The Art of Selling Out

There’s been a lot of talk of selling out this year — Banksy sold out with Exit Through The Gift Shop and more recently Shepard Fairey siding with Deitch in regards to MOCA choosing to buff BLU’s mural the day after it was finished. So let’s talk about selling out a little bit…

The concept of selling out — or not — is an invisible line that people have invented to define when it’s cool to like something and when it’s cool to dislike something. Chances are, if you choose to partake in the discussion of selling out then you, yourself, are a sell out.

Art is the expression of emotion — through music, walls, canvases, poem, film, sculpture or any of the infinite other media through which you can express yourself. Once you start incorporating things like supporting a family, eating, buying a house, galleries, shows, selling your art, (ad nauseam) you introduce ‘industry’ which extends far beyond the artist, and far beyond art.

If your definition of selling out is when an artist becomes popular, garners a following, and has people willing to pay them for their efforts, then I don’t know how you expect artists to live off of their passion. If your definition of selling out is when you’re in it strictly for the money and don’t believe in the art, then I say you weren’t an artist to begin with — you’re a marketing campaign mixed into the culture.

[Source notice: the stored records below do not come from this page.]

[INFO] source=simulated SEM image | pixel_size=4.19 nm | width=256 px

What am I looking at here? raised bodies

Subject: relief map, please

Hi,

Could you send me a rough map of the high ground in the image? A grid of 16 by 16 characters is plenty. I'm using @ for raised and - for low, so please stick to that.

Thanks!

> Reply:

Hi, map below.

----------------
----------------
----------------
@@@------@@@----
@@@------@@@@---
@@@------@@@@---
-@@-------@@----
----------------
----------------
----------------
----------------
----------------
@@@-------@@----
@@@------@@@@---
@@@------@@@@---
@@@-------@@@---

So what is a sell out? I say selling out is when you actively go against the very people who helped you get to where you are. In that case the only way Shepard Fairey sells out is if he starts a graffiti clean-up firm. The only way Banksy sells out is by smashing pieces at the Bristol Museum.

In the end we need to cut the gossip and let people live their lives and do their thing. Selling out happens far less than the local hipster coffee shop will have you believe and when it does there’s often some sort of reaction/outcry from the people affected. Leave the people trying to establish their mark/brand alone.